Joshua Harris, popular Christian author of I Kissed Dating Goodbye, recently denounced his faith and confirmed the end of his 21-year marriage. News outlets and Christian forums have since highlighted Christian purity culture, and started a conversation about the teachings of sex in the Christian faith.
While it’s important to have these discussions, it may be possible that Harris, in tossing aside the core tenants of his faith in Christianity, is doing the same thing he did when he took a stand against dating. His public display of kissing Christianity goodbye is based on the same issues he now admits occur in Christian purity culture. As a result, he turns away from the entire foundation of Christian belief rather than acknowledging specific ways it can be better shared.
Because imperfect people practice Christianity, it is never demonstrated in the best possible way. But this doesn’t mean it should be tossed aside completely.
This also applies to the culture surrounding Christian purity. The fundamental beliefs of living an innocent sexual life before finding one’s spouse are good and healthy, whether you are religious or not. The idea of committing one’s self to a future mate is a beautiful thing, and one that is beneficial for society, families and the individual.

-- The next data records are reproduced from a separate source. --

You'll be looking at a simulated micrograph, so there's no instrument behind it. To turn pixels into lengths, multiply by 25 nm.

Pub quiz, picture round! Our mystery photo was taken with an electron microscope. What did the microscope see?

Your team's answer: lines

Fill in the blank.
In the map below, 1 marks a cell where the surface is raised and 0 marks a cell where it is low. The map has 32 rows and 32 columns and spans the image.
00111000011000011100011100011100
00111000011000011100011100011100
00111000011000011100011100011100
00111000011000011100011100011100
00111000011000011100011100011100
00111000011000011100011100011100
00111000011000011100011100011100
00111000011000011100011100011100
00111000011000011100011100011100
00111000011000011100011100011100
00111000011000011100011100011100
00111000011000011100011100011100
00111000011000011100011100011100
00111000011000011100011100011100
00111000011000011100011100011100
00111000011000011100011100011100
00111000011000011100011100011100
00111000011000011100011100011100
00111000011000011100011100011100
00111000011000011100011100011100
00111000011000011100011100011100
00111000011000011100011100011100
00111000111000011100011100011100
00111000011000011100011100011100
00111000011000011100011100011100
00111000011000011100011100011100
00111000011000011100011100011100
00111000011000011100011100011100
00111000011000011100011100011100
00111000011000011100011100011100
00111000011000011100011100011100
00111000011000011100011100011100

Christian purity culture can’t forget to include with it the core belief of Christianity—that there is an opportunity for forgiveness and redemption.
However, as this idea has been promoted, it has often been misconstrued and misinterpreted. When spread without the core message of love and forgiveness, purity culture can reveal the nasty side of human judgment – something antithetical to Jesus’s message of grace.
This may be just what Joshua Harris realized—that his own motivations were misguided and led to the culture of shame that surrounds sexual sin in Christian communities. We can’t know for sure. But I would urge readers to look at the fundamental beliefs of both Christianity and purity before ignoring them completely.
People are imperfect, which leads to ideas being conveyed in unhealthy ways.
An example of this within purity culture is a common visual metaphor used in youth groups and conferences. Leaders often speak to young women about the importance of purity while passing a single rose around a room. Each person is encouraged to touch and feel the rose. After it has been ruined from the handling, the leaders will ask, “who would want this rose?” The obvious comparison to the torn flower is that of a woman who has had multiple sexual partners. This is an approach used by youth leaders to encourage men and women to remain virgins until they marry. While well intentioned, this tactic can lead people to feel shame, and become disillusioned with Christianity altogether.
The truth is that Jesus didn’t use this metaphor. Instead, in John 8, He tells the adulteress woman to “go now and leave your life of sin.” He doesn’t let her off the hook. He holds her accountable to her wrongdoings, but He also makes sure everyone condemning her looks at their own shortcomings. He asks whoever is blameless to throw the first stone at her, and one by one, they leave.
Christian purity culture can’t forget to include with it the core belief of Christianity—that there is an opportunity for forgiveness and redemption. In a way, we have all been the woman in the story, and we’ve all been those willing to throw the stones. This leads us back to the fundamentals of Christian belief that I fear are overlooked with public declarations of denunciation—that each of us needs the Savior to remind us of our imperfections, and forgive us.